Oil outlook: Arab Opec producers see prices above $70 by end-2015

Analysts have warned that Britain's equity markets will struggle to grow in the medium term as oil prices continue to take a tumble.

US WTI crude fell to April 2009 lows, reaching $49.32/bbl at one point during the session, while the Brent futures contract edged towards $52.28/bbl.

The FTSE 100 index is currently trading over 1% lower, reaching 6,351.14p as of 0904 GMT and down over 5% year-on-year.

"Markets have started the year nervously and trends that were emerging at the end of 2014 are continuing into 2015," said Angus Campbell, senior analyst at FxPro.

"Crude oil and the euro are heading lower, the dollar is heading higher and meanwhile indices are struggling to decide what direction they should be heading in. For now the dollar rally is just being kept in check but indices are still suffering somewhat from the bearish tone in crude oil.

"As long as crude prices continue to head lower, indices such as the FTSE 100 will struggle to achieve any upside momentum given their large weightings in the energy sectors."

The Brent futures and WTI contracts have plummeted over the last few months by around 50%.

In stark contrast to current figures, back in 2013 and 2012 oil prices averaged $100/bbl.

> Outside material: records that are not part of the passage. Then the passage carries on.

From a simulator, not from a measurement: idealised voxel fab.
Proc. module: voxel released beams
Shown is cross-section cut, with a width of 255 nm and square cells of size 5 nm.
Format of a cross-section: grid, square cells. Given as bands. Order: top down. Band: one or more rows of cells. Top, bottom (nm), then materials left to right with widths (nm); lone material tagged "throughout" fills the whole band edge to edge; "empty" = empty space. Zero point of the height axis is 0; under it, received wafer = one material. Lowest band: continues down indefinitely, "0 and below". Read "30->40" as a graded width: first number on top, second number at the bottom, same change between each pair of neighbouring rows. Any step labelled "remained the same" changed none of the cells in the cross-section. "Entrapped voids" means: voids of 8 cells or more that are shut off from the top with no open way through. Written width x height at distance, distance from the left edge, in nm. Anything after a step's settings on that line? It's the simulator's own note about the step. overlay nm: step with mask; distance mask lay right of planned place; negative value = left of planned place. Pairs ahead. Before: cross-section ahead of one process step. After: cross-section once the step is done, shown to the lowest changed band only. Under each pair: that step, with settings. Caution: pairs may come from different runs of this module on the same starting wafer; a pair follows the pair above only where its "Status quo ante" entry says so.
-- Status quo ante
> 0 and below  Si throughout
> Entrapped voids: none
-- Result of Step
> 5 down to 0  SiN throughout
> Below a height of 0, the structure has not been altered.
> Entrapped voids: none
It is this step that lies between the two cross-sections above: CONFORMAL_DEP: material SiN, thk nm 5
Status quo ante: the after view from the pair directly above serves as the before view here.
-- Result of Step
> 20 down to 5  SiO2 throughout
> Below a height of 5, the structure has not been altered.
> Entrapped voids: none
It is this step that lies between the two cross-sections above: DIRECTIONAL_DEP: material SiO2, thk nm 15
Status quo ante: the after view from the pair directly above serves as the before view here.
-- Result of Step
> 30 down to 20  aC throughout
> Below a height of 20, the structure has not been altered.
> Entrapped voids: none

"The WTI crude steps below $50/bbl for the first time since April 2009 as global growth concerns mount and the oil exporters' fight for market share intensifies," said Peter Rosenstreich, head of market strategy at Ipek.

Meanwhile, analysts at the Australia and New Zealand Banking Group said in a research note that "this is great news for motorists, but it presents a headache for policy makers, with the Fed keen to get their policy settings back to something more normal, and Europe keen to avoid a deflationary spiral".